Wednesday, November 26, 2008

Mortgage Rates Fall. Go Buy a House

Yesterday, the Federal Reserve said it would buy up $500 billion in agency debt (I'll explain this in a minute). This caused the average rate for a 30-year fixed mortgage to fall to 5.5% from 6.4% in just one day. This was the biggest one-day drop in seven years.

In other words, it just got a lot cheaper to buy a house.

Remember That $700 billion Bailout?
Just under two months ago, the $700 billion bailout plan, aka the Troubled Asset Relief Program (aka TARP), was approved with the intention of buying securities riddled with screwed up mortgage assets (e.g. subprime mortgages). This was supposed to convert banks' crap into cash. Instead, the Treasury used most of the TARP money to buy equity stakes in the banks. In other words, the gov't gave the banks cash but also became part owners. This was arguably a better move than just buying bank crap.

Different from the TARP
The Treasury's TARP was designed to buy troubled assets (e.g. subprime mortgages). The Fed's new plan is to buy agency debt securities, which consists of mortgages meeting strict Fannie Mae/Freddie Mac standards. These mortgages are given to people who can actually afford the modestly-sized house they are buying. In other words, these mortgages tend to get paid back.

Shock to the System
The Fed's announcement suggested life would come back into the mortgage-debt markets. This made mortgage-debt investors happy, which made mortgage rates fall.

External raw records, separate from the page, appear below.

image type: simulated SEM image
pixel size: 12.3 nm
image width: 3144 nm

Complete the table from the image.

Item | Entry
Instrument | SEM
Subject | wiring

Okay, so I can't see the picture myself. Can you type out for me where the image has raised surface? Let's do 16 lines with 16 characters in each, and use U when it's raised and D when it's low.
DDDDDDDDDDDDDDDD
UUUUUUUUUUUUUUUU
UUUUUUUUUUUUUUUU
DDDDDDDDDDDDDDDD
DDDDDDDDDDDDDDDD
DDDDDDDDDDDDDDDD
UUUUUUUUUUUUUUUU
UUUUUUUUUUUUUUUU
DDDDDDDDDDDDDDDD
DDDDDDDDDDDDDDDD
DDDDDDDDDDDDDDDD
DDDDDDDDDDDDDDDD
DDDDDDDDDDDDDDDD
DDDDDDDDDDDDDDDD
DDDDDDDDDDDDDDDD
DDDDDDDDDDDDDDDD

Great Consequences For the Weak Housing Market
1) Housing prices may stabilize: Houses became more affordable. If you're in the market for a $200k house, then a 5.5% 30-year fixed rate will save you over $40k compared to a 6.4% rate. As bad as things are, there are still a lot of people in the market to buy a home who have been waiting for a more attractive opportunity to jump in. (This is called pent-up demand.) Things just got a lot more attractive.

Housing prices have been plummeting and inventory has been rising. According to the Case-Shiller home price index, prices in 20 major cities fell 17.4% year-over-year in September. This was the fastest pace on record. According to the National Association of Realtors, there was a 10.4 month supply of homes on the market in October. This compares to a 4.5 month average in 2005.

Home-buying activity will bring supply off of the market, which will help housing prices stabilize or even improve.

2) Consumer spending may improve: People can refinance their existing mortgages at an attractive rate. If you're sitting on a 6.4% mortgage on a $200k house, then refinancing at 5.5% would put an extra $115 a month in your pocket. That's extra money you can use to buy stuff, which is great for GDP growth.

Remember: 70% of GDP is consumer spending.

So, buy a house or refinance your mortgage
...if you can afford it, of course. Buying a house will help stabilize the deteriorating housing market. This should ultimately help all of those mortgage-debt issuers, including banks. If the banks' mortgage-debt values stop falling, then they will ultimately be willing to lend more money to consumers and corporations. In other words, this will help unfreeze the credit markets.

If refinancing your mortgage will save you money, then do it. More money in your pocket is means you're more free to buy stuff.

But We're Not Even Close to Being Out of the Woods Yet
The economy is still in terrible shape. I continue to believe things will get much worse before they get better. We will continue to lose jobs and unemployment will rise. This is just part of us becoming a more financially responsible economy.

However, in order for things to eventually get better, the housing market must stabilize and even improve. The recent decline in mortgage rates is a step in that direction.